Today I’d like to welcome Jay Norry, fantasy author of the Walking Between Worlds trilogy and a spiritual autobiography, Stumbling Backasswards Into the Light.
Can you give us your quickest description of your books?
My first book was a spiritual autobiography, a look at the questions I needed to answer to live happily and the answers I found. It is aptly titled Stumbling Backasswards Into the Light. It is a light, uplifting read.
My other books are philosophical fantasy, a trilogy entitled Walking Between Worlds. It’s a pretty epic adventure story with demons and angels and a supernatural army of men and women who help humans battle their personal demons. As the books go on, the story grows in both breadth and depth to explore new characters and new realms. A variety of personalities wrestle with timeless questions to find their own answers in an unfamiliar framework. Deep bonds of friendship and love hold the story and its characters together, a desperate search for answers drives it forward, philosophical and psychological exploration ties it all together a bit on the surface and completely underneath, and somewhere in all of this there is something for nearly everyone.
I love the title of your first book. Your trilogy sounds really interesting. There’s a lot out there about angels and demons, but this sounds like it has a twist to all the usual elements. What gave you this unique idea for the trilogy?
The first time that I read a story where there was some question as to who was the clear good guy and who was the clear bad guy, I’ll bet my little brain just lit up. I have always been a bit obsessed with the fact that perspective changes everything. Shop owners must have hated Superman: “Stop toying with the villain! I don’t have alien insurance!” Gandhi had at least one hater out there, wishing he would just eat a little rice so we could all get back to our war-torn lives.
It was easy to see how people create their own demons, how they feed them and how they fight them. It was also easy to see that blaming a clear antagonist for the troubles of the obvious protagonist would not have suited this story or this complex cast of characters at all. If there is one over-arching theme to this trilogy, it is the theme of personal responsibility. What if the demons that plague us are our creation? What if they are a part of us that only we can deal with? What if our demons save us from our own darkness, should we learn to dance with them? And what if when things get really bad, a good-hearted super-powered immortal shows up with a sword to help you deal with your demon once and for all?
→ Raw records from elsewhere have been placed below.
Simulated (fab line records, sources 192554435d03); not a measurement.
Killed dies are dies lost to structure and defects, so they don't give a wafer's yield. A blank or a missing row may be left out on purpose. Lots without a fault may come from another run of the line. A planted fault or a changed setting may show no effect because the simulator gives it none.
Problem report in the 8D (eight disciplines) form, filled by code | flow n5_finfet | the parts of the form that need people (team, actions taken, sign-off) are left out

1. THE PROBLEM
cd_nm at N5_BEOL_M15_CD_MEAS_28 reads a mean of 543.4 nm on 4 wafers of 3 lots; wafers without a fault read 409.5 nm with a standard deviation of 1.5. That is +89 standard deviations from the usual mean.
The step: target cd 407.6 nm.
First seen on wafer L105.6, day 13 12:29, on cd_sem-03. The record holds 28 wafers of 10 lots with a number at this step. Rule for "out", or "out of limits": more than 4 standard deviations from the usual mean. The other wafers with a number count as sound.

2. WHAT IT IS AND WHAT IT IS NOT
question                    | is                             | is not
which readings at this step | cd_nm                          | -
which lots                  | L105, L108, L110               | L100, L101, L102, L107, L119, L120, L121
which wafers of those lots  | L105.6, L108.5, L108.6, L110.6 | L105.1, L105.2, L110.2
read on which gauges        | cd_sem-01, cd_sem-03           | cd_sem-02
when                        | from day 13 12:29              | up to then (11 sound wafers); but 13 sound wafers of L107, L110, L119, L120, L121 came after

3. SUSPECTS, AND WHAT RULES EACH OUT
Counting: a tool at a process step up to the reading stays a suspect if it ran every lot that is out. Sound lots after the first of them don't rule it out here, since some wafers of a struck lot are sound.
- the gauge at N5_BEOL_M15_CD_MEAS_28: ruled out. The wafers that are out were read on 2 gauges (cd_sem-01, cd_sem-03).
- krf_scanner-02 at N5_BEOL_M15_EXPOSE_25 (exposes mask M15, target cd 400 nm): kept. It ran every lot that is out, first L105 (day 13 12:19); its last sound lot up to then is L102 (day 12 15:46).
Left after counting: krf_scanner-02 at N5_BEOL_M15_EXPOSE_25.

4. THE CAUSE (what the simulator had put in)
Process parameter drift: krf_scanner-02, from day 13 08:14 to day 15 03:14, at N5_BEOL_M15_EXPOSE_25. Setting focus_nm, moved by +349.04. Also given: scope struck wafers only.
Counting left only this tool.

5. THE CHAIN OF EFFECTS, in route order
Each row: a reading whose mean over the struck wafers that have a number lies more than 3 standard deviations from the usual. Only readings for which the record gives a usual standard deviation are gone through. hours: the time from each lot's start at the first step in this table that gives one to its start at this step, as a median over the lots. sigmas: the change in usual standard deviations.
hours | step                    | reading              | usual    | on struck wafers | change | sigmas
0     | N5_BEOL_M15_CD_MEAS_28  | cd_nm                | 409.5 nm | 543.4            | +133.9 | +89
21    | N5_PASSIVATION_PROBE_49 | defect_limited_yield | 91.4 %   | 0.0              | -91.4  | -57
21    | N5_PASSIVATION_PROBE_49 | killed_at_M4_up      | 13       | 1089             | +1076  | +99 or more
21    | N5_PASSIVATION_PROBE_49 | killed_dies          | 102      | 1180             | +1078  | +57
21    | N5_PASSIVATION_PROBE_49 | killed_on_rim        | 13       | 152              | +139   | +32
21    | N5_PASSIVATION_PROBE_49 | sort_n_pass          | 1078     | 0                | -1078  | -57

What are you working on currently?
Right now, I am working on the third and final installment in the Walking Between Worlds trilogy. I have written the first draft, and the next several weeks I will be in edit mode while my partner puts together pretty much everything else. We are on schedule to release Walking Between Worlds; Book III: Fall of the Walker King on December 1st, 2015. It will be available in both print and ebook format, as are all of my other books.
(Psst, Readers: Walking Between Worlds, Book III is out now and can be found HERE.) Any future books you’ll be working on?
When I say there is a score of books waiting for me to write them, as I am wont to do, I am rounding down. There was a story talent show going on in my head as I began to plan ahead for 2016. I am proud to announce that there was a clear winner, for a variety of reasons that mostly have to do with time in one way or another. It will be philosophical fantasy, my new favorite genre, but it will surely be categorized as horror. It’s another story that drips blood and evil while exploring the possibility that evil always comes from a good place. The tentative title is “Zombie Zero”, and it will hopefully release sometime in the summer of 2016.
Ooh, interesting. What is one bit of advice you’d like to share with writers?
I don’t know about other writers, but one of the most important things I have learned is making time to write. If you’ve got something to say, you likely have a great many things to do as well. Those things are important: they have made you who you are and brought you to the place where you are bursting with whatever it is you need to say. Now those things need to be set aside and prioritized behind your writing routine. If your writing doesn’t come first, you don’t come first; and if you’re not putting yourself in front of it all, you can’t possibly expect it to come together. Make the time to write every day, and have the discipline to stick to it. I remind myself on the rare day that I do not write that today I am not a writer, and that I am the only person who can make sure that tomorrow I am.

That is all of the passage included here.